So, would a -core package with one font for each language be accepted?

> I have, and I expect most people on this list to have, all the
> languages installed. 

Me too, obviously... :)

>  > Otherwise I would need a list of preferred fonts for each script in
>  > order to change the package in Ubuntu first.
> 
> Ok. The flame war is on. You started it.

I submitted the currently preferred fontlist (according to the
fontconfig files) in my first email.

So, to throw something in the ring, I suggest the following fonts:
Bengali: MuktiNarrow
Devanagari: lohit_hi
Gujarati: lohit_gu
Kannada: Malige-n
Malayalam: MalOtf
Oriya: utkal
Punjabi: lohit-pa
Tamil: lohit-ta
Telugu: Venama

All of these fonts are actually unmodulated ones (sans serif) and should
fit with DejaVu Sans being the system default.

> (Did you say ``oh!! no!!!''?? tell us whetehr you cant seif or sans in
> the --core package.)
> 
> Serif/sans, as judged by the styles for the language in question; not
> the glyphs in the ASCII range.

That's clear. I always judge according to the styles for the language in
question (in this case its modulated vs. unmodulated, i.e. modulated
means, the stroke width can change in a stroke; unmodulated means the
stroke width is the same in the strokes).
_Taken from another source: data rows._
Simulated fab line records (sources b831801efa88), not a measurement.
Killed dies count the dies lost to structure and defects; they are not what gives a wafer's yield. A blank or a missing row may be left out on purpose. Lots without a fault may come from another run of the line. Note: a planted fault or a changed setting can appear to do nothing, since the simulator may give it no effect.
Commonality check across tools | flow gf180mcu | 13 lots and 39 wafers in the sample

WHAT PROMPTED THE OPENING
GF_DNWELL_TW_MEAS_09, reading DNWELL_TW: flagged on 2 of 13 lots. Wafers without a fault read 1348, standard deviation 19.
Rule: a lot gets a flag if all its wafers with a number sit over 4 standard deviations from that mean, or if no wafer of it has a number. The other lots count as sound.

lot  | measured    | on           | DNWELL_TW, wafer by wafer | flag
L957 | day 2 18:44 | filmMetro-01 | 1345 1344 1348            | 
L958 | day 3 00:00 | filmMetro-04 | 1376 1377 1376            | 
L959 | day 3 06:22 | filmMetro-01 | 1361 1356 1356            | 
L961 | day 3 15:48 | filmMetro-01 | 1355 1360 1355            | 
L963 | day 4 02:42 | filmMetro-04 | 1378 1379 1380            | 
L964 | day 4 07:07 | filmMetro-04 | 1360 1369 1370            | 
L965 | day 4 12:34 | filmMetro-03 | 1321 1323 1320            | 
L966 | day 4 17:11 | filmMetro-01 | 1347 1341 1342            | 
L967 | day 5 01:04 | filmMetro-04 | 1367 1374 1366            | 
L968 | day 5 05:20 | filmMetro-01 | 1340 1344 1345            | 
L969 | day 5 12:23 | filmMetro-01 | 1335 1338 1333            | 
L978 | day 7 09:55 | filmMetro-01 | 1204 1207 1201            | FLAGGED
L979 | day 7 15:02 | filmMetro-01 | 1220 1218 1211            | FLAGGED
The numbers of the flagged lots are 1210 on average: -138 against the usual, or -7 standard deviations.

That's why I said it's strange that some fonts are actually modulated
ones, but use unmodulated (sans-serif) Latin glyphs. And the fonts
advertised as sans-serif in fontconfig, are actually sometimes modulated
ones (Rekha, Kedage-n, Rachana, TAMu_Kalyani, Pothana2000), while those
advertised as serif, are in all cases unmodulated. So, it should be vice
versa.

Question: should we put one font for sans and one for serif in the core
package, or only the sans? ttf-dejavu-core has sans, serif and sans-mono.

Or would it be sufficient to use the ttf-freefonts as core fonts and not
touch the ttf-indic-fonts package, as ttf-freefonts seems to cover all
indic scripts. Has anyone found issues with those fonts?

As you are the ones who use such languages, your opinions please.